Add LED lights, extra insulation and a modest size, and total electricity bills should be about $20 a month.

The Energy Efficiency and Conservation Authority has given the Golden Bay holiday home nine out of 10 for energy efficiency - the highest score it has given out.

Owner Lawrence McIntyre hopes people will visit the house, his "little greenie", and see they could build one themselves.

"The difference between insulating a house the way I have and the way another house is, is probably only $3000 to $4000 and the insulation value is more than double," he said.

"People are quite happy to put flash stereos in their cars or spend $20,000 to $30,000 on a kitchen but they'll scrimp on 20ml of insulation."

"(If) you take one ensuite out you can build the flashest solar hot water system that you can buy."

Mr McIntyre said the main thing was to keep the heat in by having as few joins as possible and plugging every tiny gap.

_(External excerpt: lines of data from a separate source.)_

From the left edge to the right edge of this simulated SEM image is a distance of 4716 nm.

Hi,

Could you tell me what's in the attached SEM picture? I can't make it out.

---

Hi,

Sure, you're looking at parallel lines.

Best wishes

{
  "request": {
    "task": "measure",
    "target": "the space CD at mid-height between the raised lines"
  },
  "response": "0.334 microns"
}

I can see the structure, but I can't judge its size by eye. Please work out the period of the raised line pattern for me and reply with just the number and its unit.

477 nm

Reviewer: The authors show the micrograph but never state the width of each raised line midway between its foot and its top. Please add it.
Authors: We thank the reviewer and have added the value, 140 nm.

There are no fancy design features on the simple rectangular home, which is at the north end of Abel Tasman National Park, so every extra dollar could go into materials.

The $20,000 solar system will provide most of the heating and hot water, topped up by electricity from elsewhere.

A composting toilet sucks fresh air from a vent above the shower each time the toilet is used, so there is no smell and a flow of new air is maintained into the house.

"The toilet basically controls the air in the house. We've had quite a few people who hadn't realised there was a compost toilet come and stay and they couldn't believe how good it was.

"They probably would not have come and stayed had they known."

Mr McIntyre said he copied the design from German low-energy houses.

"In Europe it's not a new concept ... when you go to a trade show in Germany they show you photographs of how temperatures move through walls and windows."

High quality double-glazed windows stop heat escaping, along with wool insulation and a polystyrene break to stop the concrete floor touching the ground. Sun-warmed air is directed into the walls for storage and to release heat.

The authority said about 1000 homes had been rated for its Home Energy Rating Scheme and this was the best score yet. Homes were rated from 0 to 10 based on how well the design, materials, construction and orientation keep a comfortable temperature, as well as the efficiency of heating and hot water.

The authority worked out it would cost less than $50 for hot water and to heat the house to about 20C all year. The need for heating was about 85 per cent lower than an average new house, and about 97 per cent lower than an uninsulated house.

Mr McIntyre said the extra features would more than pay for themselves over their lifetime. "Really we need to move away from this (idea we should have a) pay-back period of five or seven years because the health benefits (of warm houses) ... are huge."